Summary
This paper's goal is to semi-automatically recreate the realistic test suites for any given web application. They analyze the html code generated by the application and use employ humans to determine all the input values “which cover all relevant navigations.” They also use a reverse engineering tool that they previously developed to “automatical[ly] extract… [an] explicit-state model of the … web application.”
Based on the variables pre-specified by the user, which create equivalence classes, they supply the application with a particular list of input in a separate file. When the user has not identified equivalence classes of input or when the web application is in a different state, for which the user's specifications do not apply,, the authors use a semi-automatic process called page-merging to “simplify the explicit state model” and determine equivalence classes for the input. They have three (decreasingly automatic) criteria for comparing two dynamically-generated html pages:
a) pages that are literally identical are considered the same page
b) pages that have “identical structures but different texts, according to a comparison of the syntax trees of the pages, are considered the same page”

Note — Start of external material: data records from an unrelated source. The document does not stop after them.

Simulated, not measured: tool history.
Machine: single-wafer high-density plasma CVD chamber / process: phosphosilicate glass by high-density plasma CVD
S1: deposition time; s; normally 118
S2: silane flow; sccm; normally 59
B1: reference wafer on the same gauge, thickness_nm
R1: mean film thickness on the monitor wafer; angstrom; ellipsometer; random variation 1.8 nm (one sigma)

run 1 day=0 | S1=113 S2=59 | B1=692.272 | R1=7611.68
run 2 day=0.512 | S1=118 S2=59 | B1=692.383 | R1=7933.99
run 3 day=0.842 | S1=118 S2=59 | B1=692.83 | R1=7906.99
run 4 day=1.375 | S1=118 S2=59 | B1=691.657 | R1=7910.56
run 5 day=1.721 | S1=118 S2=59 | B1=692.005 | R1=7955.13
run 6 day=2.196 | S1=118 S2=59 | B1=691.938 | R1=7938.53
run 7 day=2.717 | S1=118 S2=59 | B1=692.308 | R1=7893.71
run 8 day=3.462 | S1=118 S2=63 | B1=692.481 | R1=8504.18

c) pages that “have similar structure, according to a similarity metric, such as the tree edit distance, computed on the syntax trees of the pages, are considered the same.”
Essentially: if the pages are not identical, they look at the syntax with varying degrees of leniency. They also give a summarization of the main phases in statistical testing:
1) Construction of a statistical testing model, based on available user data
2) Test case generation based on the statistics encoded in the testing model (modeled as a Markov chain, called the usage model; the transition probabilities )
3) Test case execution and analysis of execution putout for reliability estimation Their main contribution is in the first step, with the semi-automatic creation of equivalence classes. They also deal with state by exploiting the hidden variables that determine whether the state stays constant.
Limitations:
In general, this paper seems to have some excellent ideas–like state parameters and equivalence classes of parameter values–but it relies far too heavily on humans to make decisions that should be automated.